Sunday, December 30, 2007

The Scariest Ride in the Amusement Park

TIED-TO-A-CHAIR SCREAMING DEPARTMENT

When I meet someone new and tell them I write horror movies I get one of two reactions. Either the person is a fan of horror and gets really excited and wants to talk shop, or I get a look from them like I just said, "I work in pornography and I'm interested in photographing your sister naked."

It's generally one or the other extreme. In fact, it's gotten to the point where I tell people I meet for the first time who want to know about my writing that "I write lots of different genres -- and right now I happen to be writing a horror movie."

They still grimace a bit, so I usually add -- "don't worry, it's not like Saw or Hostel, it's more like Gremlins, you know, old school."

What I'm telling them is true. My preferred genre is horror comedy. But I still feel like I am betraying myself. Why do I have to apologize for writing something I love?

I'm not sure why, but evil stuff seems to flow from my hands when I sit at the computer. I was recently asked to take a plot synopsis that was relatively tame and fill it with creative, nasty stuff so it could become a more convincing horror movie.

It only took me two hours to come up with seven pages of screaming, bloody, mayhem.

The stuff was so nasty, in fact, that at one point during the writing I had a strange moment where I felt sorry for the characters in the film -- as if they were inhabiting an alternate universe and I was the cruel hand of fate, twisting their pleasant lives into excruciating misery.

But man, was it fun!

It's not the only area of my life where I experience this kind of thing:

My favorite music? Heavy metal.

My favorite sport? Cage fighting.

You get the idea.

For better or for worse, I lack the patience to try and convince naysayers why horror should be a respected genre. I could link horror to Greek theater or French Grand Guignol. I could remind them that Edgar Allen Poe was a horror writer and that Alfred Hitchcock and Stanley Kubrick made horror movies. If I was feeling particularly adventurous, I could spin out some half baked theory about fear and repression and the mediating role of horror movies in relation to the greater horrors of society. Strange, isn't it, that the "guy being tortured in a chair" genre came into vogue around the same time that pictures from Iraqi prisons started showing up in the media?

But the best defense -- or explanation -- for why I write horror comes from Eli Roth, whom I heard speak at the Fangoria during the summer. "I want to make the scariest ride in the amusement park."

That blows away every academic explanation of horror that I've ever heard -- from present day to the ancient Greeks.

"I make the rides that make you puke," Roth added.

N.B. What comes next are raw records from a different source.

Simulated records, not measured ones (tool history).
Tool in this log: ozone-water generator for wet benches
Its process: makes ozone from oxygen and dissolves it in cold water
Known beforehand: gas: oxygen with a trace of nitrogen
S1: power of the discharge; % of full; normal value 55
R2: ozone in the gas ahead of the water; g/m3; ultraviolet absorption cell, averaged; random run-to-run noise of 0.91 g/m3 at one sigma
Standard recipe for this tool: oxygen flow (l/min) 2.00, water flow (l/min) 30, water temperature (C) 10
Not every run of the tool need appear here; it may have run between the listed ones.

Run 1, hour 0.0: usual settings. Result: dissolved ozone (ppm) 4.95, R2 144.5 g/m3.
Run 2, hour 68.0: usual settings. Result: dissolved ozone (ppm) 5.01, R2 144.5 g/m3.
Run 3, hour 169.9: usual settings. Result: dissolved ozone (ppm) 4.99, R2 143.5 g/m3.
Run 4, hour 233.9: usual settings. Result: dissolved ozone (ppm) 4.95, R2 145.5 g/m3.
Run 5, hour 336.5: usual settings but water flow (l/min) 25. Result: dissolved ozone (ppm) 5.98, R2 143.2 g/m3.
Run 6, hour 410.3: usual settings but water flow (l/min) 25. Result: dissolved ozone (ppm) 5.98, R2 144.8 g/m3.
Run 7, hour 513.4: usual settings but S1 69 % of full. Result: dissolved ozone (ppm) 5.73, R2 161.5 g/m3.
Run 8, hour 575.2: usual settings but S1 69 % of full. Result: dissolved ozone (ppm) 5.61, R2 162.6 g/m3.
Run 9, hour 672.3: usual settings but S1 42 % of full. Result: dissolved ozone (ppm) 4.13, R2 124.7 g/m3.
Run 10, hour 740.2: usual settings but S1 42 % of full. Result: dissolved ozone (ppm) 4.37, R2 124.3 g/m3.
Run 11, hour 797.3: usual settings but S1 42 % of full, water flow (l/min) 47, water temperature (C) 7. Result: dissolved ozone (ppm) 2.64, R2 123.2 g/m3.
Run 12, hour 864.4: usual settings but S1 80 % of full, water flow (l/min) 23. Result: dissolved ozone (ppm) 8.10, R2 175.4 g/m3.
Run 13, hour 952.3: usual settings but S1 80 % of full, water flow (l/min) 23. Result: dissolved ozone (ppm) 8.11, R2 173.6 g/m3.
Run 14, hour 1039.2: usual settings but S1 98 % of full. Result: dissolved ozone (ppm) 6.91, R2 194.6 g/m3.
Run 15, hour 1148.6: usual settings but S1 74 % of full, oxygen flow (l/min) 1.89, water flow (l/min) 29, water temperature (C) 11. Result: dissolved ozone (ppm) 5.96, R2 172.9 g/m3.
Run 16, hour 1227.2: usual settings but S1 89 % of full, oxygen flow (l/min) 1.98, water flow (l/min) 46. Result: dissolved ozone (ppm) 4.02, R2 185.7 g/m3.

In terms of my own writing, I'm not out to make anyone puke, but it's a great analogy. I strive for my own stories to be amusement park rides, more in line with the funhouse than the rollercoaster. And not the Haunted Mansion style funhouse at Disney World, but the kind that gets pulled behind an 18-wheeler and is filled with tattooed snake women and is run by a snaggle-toothed carny with a Megadeth shirt and a sledgehammer.

The scariest ride in the amusement park? Maybe not. But one helluva ride.